Life

My Life As An Evangelical Teen Masturbater

by Aimee Ogden

I grew up in a strict evangelical household, where the idea of cavemen riding dinosaurs existed but the idea of masturbation didn’t. I was curious and my parents were pious — although maybe not quite as ignorant as I thought. Everything I knew about sexuality, I had gleaned from locker-room whispers at school and the weird world of sexy fan-fiction available on the Internet of 1999 ... which is to say, I didn't know much, but what I knew, I liked. In any case, my great success and skill at masturbation as a preteen — as well as my ability to get away with it without my parents noticing for an impressively long time — can be attributed in no small part to my love of reading.

I don’t mean to suggest that I acquainted myself with my newly-developing thirst thanks to a handy copy of Our Bodies, Ourselves ; nor did I stumble upon ideas in a racy passage in a library book. Far from it — our house, while liberally stocked with literature, was much more conservative in terms of subject matter. The shelves were packed with copies of the Bible in various translations (including a comic-book version); Left Behind novels; and devotional guides for various audiences — mothers, fathers, couples, families, daughters, golfers. The closest things to a women's health textbook were my mother’s Guideposts magazines, which spoke of miraculous arthritis cures and babies granted to women Through the Power of Prayer. Library books were submitted for parental approval before they came home; a stray curse word or mention of any body part south of the neck generally meant they were swiftly returned to the librarian’s desk. Even the Harry Potter novels were silently pruned from my bedroom bookshelf while I was out of the house one day.

What I mean when I say that reading was my savior in this freshly-ravenous teenage stage in my life is this: when a thirteen-year-old is regularly buried in a book for six hours a day, her naïve (perhaps willfully so) parents are able to believe that when she spends an hour locked in the bathroom with the shower running, it is because she is sitting, still fully clothed, on the toilet, unable to tear herself away from Frodo’s journey or Hamlet’s soliloquy. I’m sure it was much easier to believe that our household ran out of hot water on the daily because I was an insufferable bookworm than because I was an insatiable sex maniac.

My family’s possibly-purposeful ignorance extended well beyond the true duration of my hygiene habits. Whenever I donned shorts or a skirt, my grandmother clucked approvingly at my muscular thighs and tapered calves. “She’s got the legs of a dancer,” she would announce proudly, and I could hardly correct her, because her way of putting it sounded so much better than “She’s got the legs of a chronic mattress-humper!” If it occurred to anyone to wonder how I had developed such athletic legs when I spent approximately the same amount of time exercising each day as does a sea cucumber, no one ever mentioned it.

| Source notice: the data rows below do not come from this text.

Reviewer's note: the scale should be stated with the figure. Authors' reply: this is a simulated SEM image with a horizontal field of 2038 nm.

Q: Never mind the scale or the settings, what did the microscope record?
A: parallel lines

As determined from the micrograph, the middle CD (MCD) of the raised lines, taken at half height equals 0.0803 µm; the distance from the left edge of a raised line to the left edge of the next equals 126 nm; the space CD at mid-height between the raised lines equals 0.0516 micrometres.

No one ever told me that what I was doing was wrong, because what I was doing was not a topic of proper conversation in that household. Not a lot was a topic of proper conversation, when it came right down to it: just schoolwork, dinner, church, sports, boys — as long as they were the right sort of boys. Even so, I knew better than to bring it up: some things just seep into your awareness from the edges when you live in a house that has prayers embroidered on the pillows and post-apocalyptic revenge fantasies on the bookshelves. How wrong can it be? I wondered, as I drifted to sleep at night. I’m not hurting anyone, and no one knows a thing. And into my mattress’s loving embrace I went.

But I was probably not as discreet as I thought, nor my mother as naïve as I thought. Teenage life passed with its usual ups and downs and pimples and arguments; I was handed a packet of maxi-pads at the proper point in time, and that was that. Everything else I needed to know about sexuality had been encapsulated in years of Sunday school lessons and Bible readings. Thou shalt not commit adultery: my family’s version of the birds and the bees.

It was only years later, when I was home from college and my mother had a fit about my close-cropped, red-dyed hair and lack of selection of a new church home near campus, that revelations long buried came to light.

My mother presented me with a printed out page of fan-fiction smut. I had discovered this fan-fiction as a newly-internet savvy and not-so-newly horny fourteen-year-old. Based on my memory of its contents, it was probably written by someone around the same age as me, with roughly the same sexual experience level. I had voraciously consumed it, printed off a copy for later use, and folded it up between the pages of the locked diary my mother had once bought me. Upon giving me this gift, she had failed to mention that she also retained a key of her own. This — and a number of other precocious sexual feelings recorded in the pages of that diary — were thrown at me that day like a modern-day scarlet A. I remember staggering under the weight of my newly-discovered slut-hood. I love my mother very much, but she and I didn't then and don't now see eye to eye on either the issues of teenage sexuality or parental-filial trust.

After that experience, I cried for a long time, felt dirty a lot longer, threw away the diary, and all but threw away the idea of sex, too. I'd lost my religion well before that, but somehow, the feeling of being watched and judged didn't go away along with it. How can you enjoy letting go when it always feels like someone is waiting to kick down the door and expose you for the pervert you are?

Envision a montage starring a great college boyfriend, good friends, and a healthy dose of exposure to worldviews outside of the one I grew up in. (Soundtrack for this montage: something by the Barenaked Ladies, probably.) Did you get all that? Good. After the primordial joy of self-discovery — and a long hot shower — was gone, I was afraid for a time that sex had been ruined for me forever. But it hadn't. Now I’m an adult, not a terrified thirteen-year-old, and the house I live in has no Picture Bibles or Left Behind novels on its bookshelves. I’m married, I know that vibrators are a thing, and I am comfortable enough with my own body to go spelunking for my own IUD strings once a month. Oh, and sex is fun again. That’s going to be a lot harder to take away a second time.

Besides the bookshelf-related differences, there is also a particular bedside drawer in the house I live in now. It is not locked. And now, when I want to masturbate, I don’t have to waste gallons of water concealing the fact.

I still have great legs, too.

Images: konka* / Flickr, Giphy (3)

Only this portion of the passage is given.